Fear has a significant impact on people’s emotions, communication, and performance, and, left unchecked, it will also start to change your culture. A recent Forbes article discussed what many are calling a hidden crisis called the Fear Economy. The article discussed rising employee anxiety, emotional exhaustion, burnout, economic uncertainty, and fear about AI and job stability. Every day, people show up to work carrying fear: the fear of being replaced, of becoming irrelevant, of instability, and of not keeping up. But when was the last time you really thought about how your employees felt? Leaders can become so focused on performance, output, and organizational change that they completely miss the emotional climate people are operating in every day. In today’s episode of The Champion Forum Podcast, we’re talking about the dangers of the fear economy, where it comes from, and how you can protect your culture from being impacted by it. 


Leaders misinterpret fear as:

  • A lack of initiative.

  • A lack of accountability

  • Disengagement


The impact of fear in the workplace

  • People become quieter.

  • People become more defensive.

  • People become less collaborative.

  • People become less creative.

  • People become less honest.

  • People shrink themselves.


Q: Have you ever felt afraid at work? Was the fear related to work, the economy, a personal problem, or something else? How did it affect your work? Did anyone notice? If so, describe how they responded. Do you think they did well, or do you wish they had responded differently? Why or why not?


Be a Thermostat, not a Thermometer

Leaders need to be thermostats, not thermometers. Thermometers measure temperature, but thermostats change it. In the fear economy, a calm leader doesn’t wait for stability; they create it. When leaders create stability, they create trust. Steadiness is one of the biggest gifts you can give your team right now. People respond to composure, clarity, honesty, and presence, not fake positivity or acting as though problems do not exist.


What destroys people is uncertainty mixed with silence.

One of the biggest mistakes leaders make during difficult seasons is withholding communication. When leaders go silent, employees start writing their own stories, and those stories are usually worse than reality. Your team doesn’t need perfection from you, but they do need presence. Some leaders misunderstand presence as pressure. They use fear and urgency to get people to comply. And yes, fear may create short-term compliance, but it destroys long-term culture. Fear-based cultures eventually create burnout, politics, disengagement, and distrust because they teach people to protect themselves. Once your culture is marked by self-protection, it becomes extremely difficult to promote collaboration.


So, what do great leaders do during fearful times?

Great leaders tell the truth. They stay emotionally grounded. When the economy feels inconsistent, they double down on staying emotionally grounded and consistent in communication. They reinforce purpose and, most of all, remind people that they matter.

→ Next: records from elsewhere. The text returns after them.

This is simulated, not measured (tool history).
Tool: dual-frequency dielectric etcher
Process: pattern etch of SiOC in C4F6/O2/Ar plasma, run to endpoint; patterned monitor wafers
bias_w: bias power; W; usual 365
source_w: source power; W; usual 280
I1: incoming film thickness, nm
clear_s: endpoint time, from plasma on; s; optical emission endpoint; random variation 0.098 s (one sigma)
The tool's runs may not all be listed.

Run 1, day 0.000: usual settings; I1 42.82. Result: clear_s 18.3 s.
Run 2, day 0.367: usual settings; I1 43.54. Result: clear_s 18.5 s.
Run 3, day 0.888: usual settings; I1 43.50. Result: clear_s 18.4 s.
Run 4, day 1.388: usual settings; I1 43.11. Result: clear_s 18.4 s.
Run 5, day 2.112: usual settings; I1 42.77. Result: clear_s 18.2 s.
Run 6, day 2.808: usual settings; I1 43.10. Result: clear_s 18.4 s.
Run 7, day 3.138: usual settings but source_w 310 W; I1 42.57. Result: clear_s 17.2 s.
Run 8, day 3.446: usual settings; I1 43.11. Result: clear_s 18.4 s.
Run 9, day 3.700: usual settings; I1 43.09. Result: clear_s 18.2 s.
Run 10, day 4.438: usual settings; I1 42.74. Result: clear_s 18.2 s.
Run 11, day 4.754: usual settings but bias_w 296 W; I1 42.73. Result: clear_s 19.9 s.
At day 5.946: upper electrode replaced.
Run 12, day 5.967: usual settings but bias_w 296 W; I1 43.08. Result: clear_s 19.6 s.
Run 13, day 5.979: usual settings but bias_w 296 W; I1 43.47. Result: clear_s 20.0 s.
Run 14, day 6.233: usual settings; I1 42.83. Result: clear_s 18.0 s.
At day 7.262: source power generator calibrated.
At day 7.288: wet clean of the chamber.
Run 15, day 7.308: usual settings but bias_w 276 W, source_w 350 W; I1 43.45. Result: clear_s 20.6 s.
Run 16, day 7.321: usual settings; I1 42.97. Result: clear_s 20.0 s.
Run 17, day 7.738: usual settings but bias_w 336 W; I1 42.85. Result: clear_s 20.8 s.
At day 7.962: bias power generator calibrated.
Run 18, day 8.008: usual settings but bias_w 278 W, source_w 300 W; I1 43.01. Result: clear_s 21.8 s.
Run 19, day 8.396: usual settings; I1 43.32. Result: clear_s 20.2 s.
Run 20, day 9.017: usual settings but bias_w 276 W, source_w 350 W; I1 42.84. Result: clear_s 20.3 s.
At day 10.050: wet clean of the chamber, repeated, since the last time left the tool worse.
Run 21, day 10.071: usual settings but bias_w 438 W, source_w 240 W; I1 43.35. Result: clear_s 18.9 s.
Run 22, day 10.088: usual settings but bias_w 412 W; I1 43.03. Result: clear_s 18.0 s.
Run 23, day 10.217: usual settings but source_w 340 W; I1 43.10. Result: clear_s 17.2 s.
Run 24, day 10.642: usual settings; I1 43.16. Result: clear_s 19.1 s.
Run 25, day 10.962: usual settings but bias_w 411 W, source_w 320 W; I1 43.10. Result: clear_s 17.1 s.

Q: Describe a leader who made you or your team feel at ease? What did they do? What did they not do?


Many employees appear productive on the outside while quietly struggling on the inside. 

Even when they are internally exhausted, anxious, detached, and concerned about whether they matter, people still answer emails, show up to meetings, and hit deadlines. Great leaders know that productivity does not require health, and they ensure they check in on their team members’ health, rather than assuming everything is okay. 

Just because people are functioning does not mean they are flourishing. That is the danger of the Fear Economy: people can look fine while silently losing hope. Eventually, hopelessness will lead to disengagement, burnout, distrust, and turnover.

Leadership today cannot only be about performance alone; it has to be about people! Because if fear becomes the emotional culture of your organization, eventually your people will stop bringing their best, not because they’re lazy, but because, emotionally, they’ve shifted into survival mode.

And survival mode was never meant to be a permanent place to live.

You cannot create calm externally if you are chaotic internally. We may be living in a Fear Economy, but fear does not have to become your culture. You can bring stability, clarity, and courage to your team when you first take the time to cultivate them in yourself. 


Application Activities:

  1. The next time you have a meeting, set aside 10-15 minutes to take your emotional temperature before entering the meeting room. Ask yourself, “What emotion am I bringing into the room?” If you are anxious, rushed, angry, or reactive, take a few minutes to get grounded before you speak. Calm does not mean ignoring problems. It means addressing them without spreading panic. Journal about your current state, and think of one way that you can help intentionally set the temperature of the room when you start the meeting.

  2. Functioning is not the same as flourishing. Someone can be answering emails, attending meetings, meeting deadlines, and still be exhausted or discouraged. When you do your next one-on-one, check in beyond performance by asking: 

    • “How are you holding up?”

    • “What has felt heavy lately?”

    • “Is there anything you need but haven’t asked for?”

    • “What part of your work feels most unclear right now?”